After months of careful preparation, the case will finally come to trial. Here is a quick overview of the events that take place in a criminal trial.
Jury Selection: The day the trial is scheduled, the prosecuting and defending attorneys must first select twelve jurors who will hear the evidence and arise at a verdict. Jury selection usually begins on a Monday.
Opening Statements and Presenting Evidence: The prosecuting and defending attorneys begin by summarizing the case they will be presenting during the trial. Next, the State will present its evidence to prove the defendant's guilt. Then, the defense has the option to present evidence. Conferences on legal motions may cause interruptions throughout the trial.

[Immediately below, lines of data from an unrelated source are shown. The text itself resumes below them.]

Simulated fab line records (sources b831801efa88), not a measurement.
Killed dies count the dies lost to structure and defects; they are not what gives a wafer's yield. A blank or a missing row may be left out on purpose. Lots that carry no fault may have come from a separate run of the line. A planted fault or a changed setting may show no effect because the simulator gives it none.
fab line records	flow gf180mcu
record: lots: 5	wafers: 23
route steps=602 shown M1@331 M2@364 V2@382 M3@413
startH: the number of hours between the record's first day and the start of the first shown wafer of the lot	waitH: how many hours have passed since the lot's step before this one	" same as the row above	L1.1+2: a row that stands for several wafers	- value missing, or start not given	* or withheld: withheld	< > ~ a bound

Witnesses: As part of the attorney's case, they will call witnesses to testify for or against the defendant. If you are needed as a witness in the case, the prosecutor will notify you.
Closing Arguments: Just as in the opening statements, the prosecuting and defense attorney will summarize the evidence they have presented and ask the jury to find for or against the defendant.
Jury Deliberation: After they have heard the evidence, the jurors adjourn to deliberate, or discuss, the case. It is the jury's responsibility to unanimously agree on whether the defendant is guilty or not. Even though the jurors can deliberate for several hours, you can wait for their verdict. If they begin deliberating late in the day; the judge might dismiss them until the next morning.
If even one juror cannot agree with the rest, the result is a "hung jury" with no verdict. The case might then be tried all over again at a later date.
Appeals: If the defendant id found guilty, he/she may later request an appeal, where his/her case will be heard by another judge in a higher court. Appeals are routine in most murder cases, but usually the guilty verdict is upheld. You may contact Victim Services for more information.
Prison or Probation: After the defendant's guilt has been determined, the judge will pass sentence that includes time in prison and/ or a fine. The judge may also sentence the defendant to probation, where the defendant is released under a number of restrictions, to be monitored by a probation officer.
Parole: A defendant sentenced to prison will likely be eligible for parole, or early release, before the sentence is completed. This is a policy of the State Parole Board, which sets its own guidelines for when prisoners should be considered for release. The Parole Board will hear the prisoner's case, then recommend either release or continued prison time.